Wednesday, February 2, 2011

Time for you

“What? Time for me? That went out the window once I started having kids!”

      Most parents feel they have barely enough time to fulfill the fundamentals, let alone think about having time for themselves. I remember when I had infants at home. If I could get one task done in the day I thought I had really achieved something. I don’t know where the time went, but ‘went’ it did! Our daughter and son-in-law have had their lovely little 9 month-old boy from Korea for 4 days now and they are both already exhausted. His sleeping schedule means he is sleeping from about 6 a.m. till 2 p.m. and the rest is short sleeps. Needless to say between about 2 a.m. and 5 a.m. he is having a lovely time playing while bleary eyes watch and wish he would just go back to sleep. His bio clock is way out of kilter!

      Once children come along, it seems that parent needs shrink to the size of a pea. The more children you have, the less time there is for you. It makes sense, after all, because there are only 24 hours in a day and that doesn’t change. Yet, I can still distinctly recall a particular time when I had my second child. I was sitting on the couch with my son on my knee. My daughter was squeezing as close as she could beside me, when suddenly this thought came into my head. ‘Wait a minute! I have to have time for me, too!’

      We slide so easily into the role of taxi driver, cook, bottle washer, laundry maid, nurse, shopping cart and holder of the purse – in fact the provider of all things. Isn’t that the parents’ role? We believe the myth that truly great parents put all personal wants and needs aside for the sake of their children. I don’t consider this to be healthy thinking. Families need to be balanced.

      Forefront Families believes that a successful family is one that is God-centered, parent directed, family-oriented and outwardly focused. Nowhere in that statement does it imply that kids should rule or come first in everything. We believe that each family member should be given the opportunity to develop their own skills and abilities and ultimately discover their own destiny. We believe the
parents’ role is to be effective role models and to train their children to become productive, educated, caring adults and parents. Our kids learn from what they see us do, not just what we say. If we are leading a balanced life, and creating and achieving goals, they will learn from us. I am not saying that we should do our own thing to the detriment of the rest of the family. What I am saying is that each family member should have their needs met. If individuals are leading a balanced life then the family together is more likely to be balanced.
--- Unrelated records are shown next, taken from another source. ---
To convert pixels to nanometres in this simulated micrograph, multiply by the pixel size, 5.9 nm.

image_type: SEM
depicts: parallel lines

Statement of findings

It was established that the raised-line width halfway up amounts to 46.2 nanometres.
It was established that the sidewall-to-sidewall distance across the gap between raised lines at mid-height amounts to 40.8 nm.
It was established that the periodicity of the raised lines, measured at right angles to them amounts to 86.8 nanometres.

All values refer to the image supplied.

      So what is a balanced life? It’s one where there is a time for work, for play, for study, for sleep, for devotion to other family members and friends, AND a time for self and spouse. It is vital to make time to nourish and replenish your own relationship on a regular basis. It might mean having someone look after the kids for the weekend so you can go and just have fun together. It is not only beneficial to you, but also good for the kids to be without you for a day or two. We have had weekly date nights for many years and we also go away for a weekend once a month now we have no children in the house. It is important to encourage one another to create or continue hobbies and interests and to go out with the guys or the girls on your own. The rich input and encouragement that others have given me has opened my eyes to opportunities I may never have realized.

      Don’t get stuck in isolation or in a work/home/work/home cycle. Remember your kids are learning from you. Do you want them to lead a similar life to you? If not, then live like you want them to. Do activities on your own, with your spouse and with your children. You do have family responsibilities, but as long as what you do is not upsetting the family balance, then it has got to be good for you now and in the long term. Look after you!